After a fairly anti-climatic January transfer window closed in Europe last night, football purists in the game can stop harping on about how the entire concept should be scrapped, for another six months at least.

Everybody from Arsene Wenger to Andy Gray has bemoaned the mid-season transfer silly season that has come to define the fortunes of, in particular, the English Premier League. Their protests are slightly disingenuous: the majority of supporters get at least a perverse enjoyment out of the whole spectacle – and entertaining the very fans who largely fund the sport is the end-game here, lest we forget. But that's not even the biggest issue with the transfer system right now.

There weren't many genuinely pulse-quickening deals among the deadline-day activity, but one stood out in particular: Tom Ince's loan move to Crystal Palace. Why do the rules of the game allow a top-tier team to acquire the services of any player from a lower-league club (in this case, the Championship side Blackpool) without properly putting pen to paper?

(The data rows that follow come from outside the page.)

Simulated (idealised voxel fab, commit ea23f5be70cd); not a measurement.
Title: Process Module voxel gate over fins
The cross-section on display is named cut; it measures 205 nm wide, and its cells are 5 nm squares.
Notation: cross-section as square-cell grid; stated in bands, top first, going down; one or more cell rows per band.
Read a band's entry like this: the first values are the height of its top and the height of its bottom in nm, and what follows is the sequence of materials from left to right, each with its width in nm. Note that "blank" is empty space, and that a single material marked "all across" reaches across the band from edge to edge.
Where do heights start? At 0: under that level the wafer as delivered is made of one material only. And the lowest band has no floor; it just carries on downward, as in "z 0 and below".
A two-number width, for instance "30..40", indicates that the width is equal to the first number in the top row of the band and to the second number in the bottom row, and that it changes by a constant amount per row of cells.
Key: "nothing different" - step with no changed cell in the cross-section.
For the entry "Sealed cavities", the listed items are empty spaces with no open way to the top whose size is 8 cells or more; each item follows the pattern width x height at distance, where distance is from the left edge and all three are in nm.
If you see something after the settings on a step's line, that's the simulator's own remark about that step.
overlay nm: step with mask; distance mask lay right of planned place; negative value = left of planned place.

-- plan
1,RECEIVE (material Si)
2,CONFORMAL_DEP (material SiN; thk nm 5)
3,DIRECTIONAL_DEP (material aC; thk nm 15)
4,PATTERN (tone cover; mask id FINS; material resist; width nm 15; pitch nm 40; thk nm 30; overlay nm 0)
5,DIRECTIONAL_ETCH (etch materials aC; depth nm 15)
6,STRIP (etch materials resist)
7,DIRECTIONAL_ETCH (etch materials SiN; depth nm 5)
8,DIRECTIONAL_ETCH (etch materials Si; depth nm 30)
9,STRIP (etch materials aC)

Ince's contract expires in the summer, which will likely mean that the Eagles will be able to sign him up permanently for zero pounds and zero pence in transfer fees. With the lower leagues already financially stunted by the comparative might of the EPL, should that gap be allowed to widen farther by such lopsided tactics?

While the exact mechanics of many loan deals rarely fully make it into the public domain, the general modus operandi is that the player's wages will be paid by the club taking them on loan. But surely that's about the only benefit that Blackpool will see from this cockeyed abuse of the system. They lose the services of a key player – one who has been tipped for full international recognition, indeed – for the remainder of the season without any significant recompense. As the famed social commentator Beyoncé might put it, if you like it, put a ring on it.

The curious practise of loan deals between blue-chip clubs is also painfully open for debate. Multiple eyebrows were raised higher than those of the ex-Chelsea boss Carlo Ancelotti when the current Stamford Bridge incumbent Jose Mourinho sent Romelu Lukaku to Everton for a season. And why are one of the moneybags clubs of Europe, AS Monaco, only loaning Dimitar Berbatov from the EPL strugglers Fulham. The latter have also seen the troublesome playmaker Adel Taarabt temporarily head to AC Milan (the Moroccan was, confusingly, midway through a season's loan at Craven Cottage from QPR).

And we haven't even got into the Major League Soccer tradition of loaning out star players to the EPL once the American close-season hits – often those who have previously plied their trades in England.

For the good of the game, the loan system – and not the transfer window as a whole – is what requires a serious injection of common sense and modernisation.